Who should use it Model-format parsers, kernel authors, tensor inspectors, and tests that need shared storage and quantization semantics.

Execution status Tensor descriptors, layouts, GGML storage traits, quantized block metadata, and reference vector operations are represented in the supplied source.

Install

.NET CLI

dotnet add package UAIX.LmRuntime.Tensors

Project file

<PackageReference Include="UAIX.LmRuntime.Tensors" />

Version policy: The documentation deliberately omits UAIX.LmRuntime package version numbers. Resolve and pin versions through your normal dependency-management and lock-file process.

Direct package dependencies

None within the UAIX.LmRuntime package family.

Package role and boundaries

Required For tensor layout and storage metadata

You need TensorShape, TensorDataType, GgmlTensorType, ITensor, or shared byte-length calculations.
You are validating GGML/GGUF quantized block layouts.
You need small reference Dot or RmsNorm operations for correctness tests.

Boundary

Owning model-file lifetime, tokenization, sampling, or LLaMA execution.
Assuming that a storage type is executable merely because its traits are represented.

Logical shape

TensorShape keeps dimensions and checked element-count semantics separate from any particular allocation or model file.

Storage traits

TensorTypeTraitsCatalog maps GGML storage identifiers to block element counts, block byte counts, logical data types, and quantization status.

Reference math

VectorMath supplies small, legible operations useful for validation and parity checks; optimized model execution belongs in the kernel package.

Key types

These are the main public entry points. The generated reference below includes the documented public package surface.

TensorShape GgmlTensorType TensorDataType TensorTypeTraits TensorTypeTraitsCatalog QuantizedBlockTraits ITensor VectorMath

Coding examples

Examples use the documented public package surface. Paths, identities, runtime identifiers, device evidence, and application policy remain host inputs.

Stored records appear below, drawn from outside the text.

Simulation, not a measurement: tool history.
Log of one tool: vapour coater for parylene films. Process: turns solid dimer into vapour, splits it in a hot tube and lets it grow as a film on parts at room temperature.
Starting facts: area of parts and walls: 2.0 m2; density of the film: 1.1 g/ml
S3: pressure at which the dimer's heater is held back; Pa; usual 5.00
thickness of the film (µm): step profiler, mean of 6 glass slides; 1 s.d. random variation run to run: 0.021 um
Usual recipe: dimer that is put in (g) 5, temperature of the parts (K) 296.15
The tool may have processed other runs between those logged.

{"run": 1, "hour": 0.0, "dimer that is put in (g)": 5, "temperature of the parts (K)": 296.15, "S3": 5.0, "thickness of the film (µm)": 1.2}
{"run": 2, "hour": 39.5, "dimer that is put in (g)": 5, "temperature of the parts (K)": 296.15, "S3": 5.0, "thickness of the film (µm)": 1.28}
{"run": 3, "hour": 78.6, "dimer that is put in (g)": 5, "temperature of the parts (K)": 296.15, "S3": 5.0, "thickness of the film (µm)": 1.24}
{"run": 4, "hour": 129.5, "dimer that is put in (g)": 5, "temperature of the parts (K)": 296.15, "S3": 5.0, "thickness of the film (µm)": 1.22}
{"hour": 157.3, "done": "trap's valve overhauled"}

Calculate tensor storage requirements

Derive element count and encoded byte length from a logical shape and GGML storage type.

TensorStorageExample.cs

using UAIX.LmRuntime.Tensors;

TensorShape shape = TensorShape.From(4_096, 4_096);
TensorTypeTraits traits = TensorTypeTraitsCatalog.Get(GgmlTensorType.Q4_0);

ulong byteLength = TensorTypeTraitsCatalog.ComputeByteLength(
    GgmlTensorType.Q4_0,
    checked((ulong)shape.ElementCount));

Console.WriteLine($"Elements: {shape.ElementCount:N0}");
Console.WriteLine($"Block elements: {traits.BlockElementCount}");
Console.WriteLine($"Block bytes: {traits.BlockByteCount}");
Console.WriteLine($"Encoded bytes: {byteLength:N0}");

Run reference vector operations

Use span-based reference math without allocating intermediate arrays.

VectorMathExample.cs

using UAIX.LmRuntime.Tensors;

ReadOnlySpan<float> left = [1.0f, 2.0f, 3.0f, 4.0f];
ReadOnlySpan<float> right = [0.5f, 0.25f, -1.0f, 2.0f];

float dot = VectorMath.Dot(left, right);

ReadOnlySpan<float> input = [1.0f, 2.0f, 3.0f, 4.0f];
ReadOnlySpan<float> weight = [1.0f, 1.0f, 1.0f, 1.0f];
Span<float> normalized = stackalloc float[input.Length];

VectorMath.RmsNorm(input, weight, normalized, epsilon: 1e-5f);

Inspect quantized block metadata

Query a quantized layout before accepting tensor dimensions or allocating a destination buffer.

QuantizedTraitExample.cs

using UAIX.LmRuntime.Tensors;

QuantizedBlockTrait trait = QuantizedBlockTraits.Get(GgmlTensorType.Q5_0);

Console.WriteLine(trait.GgmlType);
Console.WriteLine($"Elements per block: {trait.BlockElementCount}");
Console.WriteLine($"Bytes per block: {trait.BlockByteCount}");

Generated API reference

Expand a type to review its documented public fields, properties, constructors, methods, parameter descriptions, and return descriptions.

GgmlTensorTypeUAIX.LmRuntime.Tensors 21 members

Identifies GGML tensor storage types as encoded in GGUF tensor descriptors.

Field F32

32-bit floating point.

Field F16

16-bit floating point.

Field Q4_0

Q4_0 block quantization.

Field Q4_1

Q4_1 block quantization.

Field Q5_0

Q5_0 block quantization.

Field Q5_1

Q5_1 block quantization.

Field Q8_0

Q8_0 block quantization.

Field Q8_1

Q8_1 block quantization.

Field Q2_K

Q2_K block quantization.

Field Q3_K

Q3_K block quantization.

Field Q4_K

Q4_K block quantization.

Field Q5_K

Q5_K block quantization.

Field Q6_K

Q6_K block quantization.

Field Q8_K

Q8_K block quantization.

Field I64

64-bit signed integer.

Field I32

32-bit signed integer.

Field I16

16-bit signed integer.

Field I8

8-bit signed integer.

Field F64

64-bit floating point.

Field BF16

16-bit brain floating point.

Field IQ4_NL

IQ4_NL block quantization.

ITensorUAIX.LmRuntime.Tensors 2 members

Defines tensor metadata common to all backend placements.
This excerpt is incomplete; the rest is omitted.